Board of Management authorisation, particularly regarding issue and buy-back of

shares

The Board of Management is authorised, subject to the approval of the Supervisory Board, to issue up to 240 million new, no-par value registered shares by or before 20 April 2014 in exchange for cash and/or non-cash contributions and thereby increase the company’s share capital by up to €240 million (Authorised Capital 2009, Article 5 (2) of the Articles of Association). To date, the Board of Management has not made use of this authorisation.

When new shares are issued from Authorised Capital 2009, the shareholders are entitled in principle to pre-emptive subscription rights. Such rights may only be disapplied subject to the requirements specified in Article 5 (2) of the Articles of Association and subject to the consent of the Supervisory Board. Details may be found in Article 5 (2) of the Articles of Association of the company.

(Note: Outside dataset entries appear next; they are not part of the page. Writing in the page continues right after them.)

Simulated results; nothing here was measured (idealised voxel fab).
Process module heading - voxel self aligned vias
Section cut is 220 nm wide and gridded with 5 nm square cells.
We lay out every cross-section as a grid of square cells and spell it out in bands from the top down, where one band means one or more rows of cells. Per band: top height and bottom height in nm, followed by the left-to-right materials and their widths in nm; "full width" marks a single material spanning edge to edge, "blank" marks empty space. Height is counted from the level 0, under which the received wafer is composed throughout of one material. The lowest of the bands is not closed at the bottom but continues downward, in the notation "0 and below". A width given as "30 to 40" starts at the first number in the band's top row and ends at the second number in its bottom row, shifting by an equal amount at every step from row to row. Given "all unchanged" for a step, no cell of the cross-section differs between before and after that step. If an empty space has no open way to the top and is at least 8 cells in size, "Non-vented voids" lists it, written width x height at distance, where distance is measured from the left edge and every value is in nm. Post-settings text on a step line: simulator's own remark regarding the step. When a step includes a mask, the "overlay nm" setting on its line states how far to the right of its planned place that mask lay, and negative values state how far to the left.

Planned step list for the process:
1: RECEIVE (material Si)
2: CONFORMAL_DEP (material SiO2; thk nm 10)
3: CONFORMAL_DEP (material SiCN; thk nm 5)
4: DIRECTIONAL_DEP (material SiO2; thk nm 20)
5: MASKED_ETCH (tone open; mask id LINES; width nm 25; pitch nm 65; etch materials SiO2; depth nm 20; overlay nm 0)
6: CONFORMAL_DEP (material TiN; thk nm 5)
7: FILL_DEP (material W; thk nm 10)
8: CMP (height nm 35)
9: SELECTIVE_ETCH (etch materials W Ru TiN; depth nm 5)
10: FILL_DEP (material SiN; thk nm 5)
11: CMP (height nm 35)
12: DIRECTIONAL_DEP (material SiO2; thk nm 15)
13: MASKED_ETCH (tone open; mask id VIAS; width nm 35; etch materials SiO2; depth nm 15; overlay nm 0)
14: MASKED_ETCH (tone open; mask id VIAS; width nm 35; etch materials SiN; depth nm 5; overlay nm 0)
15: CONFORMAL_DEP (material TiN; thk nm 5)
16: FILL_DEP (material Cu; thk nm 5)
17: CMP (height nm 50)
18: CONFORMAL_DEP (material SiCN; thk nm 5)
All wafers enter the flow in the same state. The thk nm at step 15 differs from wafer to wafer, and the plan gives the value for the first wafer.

The Authorised Capital 2009 is a financing and acquisition instrument in accordance with international standards that allows the company to increase equity quickly, flexibly and cost-effectively. The authorised capital is equivalent to less than 20% of the share capital.

An AGM resolution was passed on 8 May 2007 authorising the Board of Management, subject to the consent of the Supervisory Board, to issue bonds with warrants, convertible bonds and/or income bonds (hereinafter referred to collectively as “bonds with warrants and/or convertible bonds”), or a combination thereof, in an aggregate principal amount of up to €1 billion, on one or more occasions, by or before 7 May 2012, thereby granting option and/or conversion rights for new shares in an amount not to exceed €56 million of the share capital. To this end, the share capital is contingently increased by up to €56 million (Contingent Capital III, Article 5 (3) of the Articles of Association). When issuing bonds with warrants and/or convertible bonds, shareholder subscription rights may only be disapplied subject to the terms of the aforementioned resolution and pending the consent of the Supervisory Board. Further details may be found in the motion adopted by the AGM under agenda item 7 of the dp-dhl.com/en/investors.html AGM of 8 May 2007.

Authorisation to issue bonds with warrants and/or convertible bonds is standard business practice amongst publicly listed companies. It allows the company to finance its activities flexibly and promptly, and gives it the financial leeway to take advantage of favourable market situations at short notice, for example, by offering company shares or bonds with warrants/convertible bonds as a consideration within the context of company mergers, and when acquiring companies or shareholdings in companies. To date, the Board of Management has not made use of this authorisation. Finally, the AGM of 21 April 2009 authorised the company to buy back shares up to an amount not to exceed 10% of the share capital existing as of that date, by or before 30 September 2010. This authorisation is subject to the proviso that at no time should the shares acquired in this way, together with the shares already held by the company, account for more than 10% of the share capital. The shares may be purchased through the stock market, a public offer, a public call for offers of sale from the company’s shareholders or by some other means in accordance with Section 53 a of the AktG. The authorisation permits the Board of Management to exercise it for every purpose authorised by law, particularly to redeem the purchased own shares without a further AGM resolution, subject to the consent of the Supervisory Board. Details may be found in the motion adopted by the AGM under agenda item 6 of the dp-dhl.com/en/investors.html AGM of 21 April 2009.